Marianne Danehy, Founder

Marianne Danehy discovered “her people” around 2002; that is, those who played roots music.  From 2005 to 2014, she taught violin and fiddling in Colorado Springs, and is a registered instructor with the Suzuki Association of the Americas.  Undaunted by two degrees and a former life in Mechanical Engineering and Mathematics, she’s the mother of two nearly-grown kids, William and Anna. Marianne is an excellent teacher and an expert at getting folks started both on violin and fiddle styles.  From 2006-2017, along with her husband Charlie Hall, she was co-director of the Colorado Roots Music Camp.

Alumni Staff

Colorado Roots Music Camp has enjoyed wonderful and talented instructors over the years since its beginnings in 2006. Our thanks to them for thier part of the rich legacy and music community created each week.

 

Frequently Asked Questions

Where can I learn more about my stay at RMMC (i.e. accommodations, altitude, creation care).

Please visit the “Reservation Guide” page of the Rocky Mountain website for “YOUR STAY WITH US”, “MOUNTAIN LIVING” & “CREATION CARE” information.

What foodservice is offered? Can you accommodate dietary restrictions?

Camp is pleased to offer a great selection of food choices (View Food Service) which include a main dish option, vegetarian option, salad (lunch & supper), and dessert (lunch & supper). Cold beverages (water, orange, apple, grape, crabapple) and hot beverages (coffee, tea, hot chocolate) are also provided.

As much as possible, the camp will accommodate dietary restrictions. An option will be given to list all of your dietary restrictions during registration. We cannot accommodate dietary preferences.

RMMC is not a peanut/nut free location since we serve a variety of campers and guest groups utilizing their own kitchen facilities.

If flying in from Denver (DIA) or Colorado Springs (COS), how can I get to camp?

Transportation to camp can be done via Uber or other hired transportaition OR if someone you already know is coming can offer you a ride. Frequently, after a week of good music and fellowship, folks have found a ride to Colorado Springs or Denver from people already heading that way.

If flying, it’s hard to beat the Colorado Springs airport (COS) as the closest airport to camp. Of course, ticket prices are what they are and you might find a better rate into Denver International Airport (DIA). Groome Transportation offers shuttle service between Denver and Colorado Springs for around $55 each way).

Connect with other students – Visit the Colorado Roots Music Camp Facebook Page to share your need for a ride AND to share your willingness to offer a ride both to and from Rocky Mountain.

Can visitors be invited to Roots Music Camp during my stay?

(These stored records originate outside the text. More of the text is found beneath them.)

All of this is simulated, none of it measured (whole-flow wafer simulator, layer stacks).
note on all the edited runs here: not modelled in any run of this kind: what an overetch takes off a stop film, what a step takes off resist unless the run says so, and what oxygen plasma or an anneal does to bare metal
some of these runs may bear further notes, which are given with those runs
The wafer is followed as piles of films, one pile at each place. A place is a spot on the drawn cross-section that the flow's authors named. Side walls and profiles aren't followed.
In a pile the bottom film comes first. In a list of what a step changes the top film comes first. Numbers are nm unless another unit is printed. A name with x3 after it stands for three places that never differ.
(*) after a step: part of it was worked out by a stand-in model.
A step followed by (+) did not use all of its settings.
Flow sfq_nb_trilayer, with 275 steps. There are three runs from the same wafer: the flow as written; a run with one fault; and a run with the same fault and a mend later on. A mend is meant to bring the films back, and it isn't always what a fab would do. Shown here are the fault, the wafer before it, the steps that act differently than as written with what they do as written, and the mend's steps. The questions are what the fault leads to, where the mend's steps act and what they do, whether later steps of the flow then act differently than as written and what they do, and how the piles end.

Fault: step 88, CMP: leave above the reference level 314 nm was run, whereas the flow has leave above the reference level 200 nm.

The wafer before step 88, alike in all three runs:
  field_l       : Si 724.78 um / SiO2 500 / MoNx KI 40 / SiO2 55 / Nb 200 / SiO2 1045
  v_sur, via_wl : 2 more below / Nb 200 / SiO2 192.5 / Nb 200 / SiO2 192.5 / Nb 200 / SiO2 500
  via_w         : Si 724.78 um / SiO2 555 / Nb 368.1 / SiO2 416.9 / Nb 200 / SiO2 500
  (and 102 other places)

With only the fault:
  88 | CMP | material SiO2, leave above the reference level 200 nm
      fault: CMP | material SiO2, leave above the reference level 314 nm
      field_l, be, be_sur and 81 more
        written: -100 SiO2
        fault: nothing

Only campers and their paid companions are allowed at the camp. Limited guest tickets (5-10 or so) are available on a first come/first serve basis for someone you’ld like to bring to an evening concert ($15/person) and share the evening with. Be a good friend to Roots Music by inquiring about availability with the Roots office staff the day BEFORE your visitor might come. Family and/or friends welcome to come for the Friday night student concert.

What is the Charlie Hall Scholarship Fund?

As the founder of Colorado Roots Music Camp, Charlie Hall was a trail blazer in bringing quality music instruction to the Pikes Peak region. In pursuit of this, he also gathered informal scholarship money to support younger students who were unable to financially afford attendance at Roots. In recognition of this forward thinking approach to growing young musicians, the Charlie Hall Scholarship Fund was officially launched at the end of the June 2018 camp. Rocky Mountain Mennonite Camp (RMMC), which has been home to Roots since its beginning in 2006, has taken the opportunity to continue Charlie’s outreach by formalizing the scholarship. As a 501(c)3, RMMC is able to offer a charitable receipt for contributions to the scholarship fund. GO DONORS!

 

  • How to give: Donors can support the next generation of musicians by writing a check to Roots Music Camp earmarked “Charlie Hall Scholarship Fund” and sending to: Roots Music Camp, 709 County Rd 62, Divide CO, 80814. Donations accepted by credit card as well by calling the camp office (719-687-9506).
  • Who my apply: College age and younger (age 25), preference to first time campers.
  • How to apply: Contact the Colorado Roots Camp Office by email at ([email protected]) for application details.
  • Scholarship amount: Full Registration for Chalet, Rustic Cabin or Campground accommodations. Commuters too!
  • Number of scholarships: As funds allow for student interest, our goal is for 1-2 scholarships per camp session. Unfortunately, if there are no donors, there is no scholarship. GO DONORS!
  •  Awarded Scholarships: Applications will be reviewed (Colorado Roots Music Camp Leadership Team) and scholarships awarded after April 1st or until available spots are filled.

What should I NOT bring to camp?

  • Pets of all sizes (Note: if you have a disability, please contact camp about your service animal)
  • Firearms
  • Alcohol
  • Tobacco
  • Illicit drugs
  • Marijuana
  • Dirt bikes
  • Firework
  • Four Wheelers
  • Drones

Do you have to be Mennonite to attend camp?

While teachings during the retreat are Bible-based and from a Mennonite perspective, campers of all faiths are respected and welcome to attend.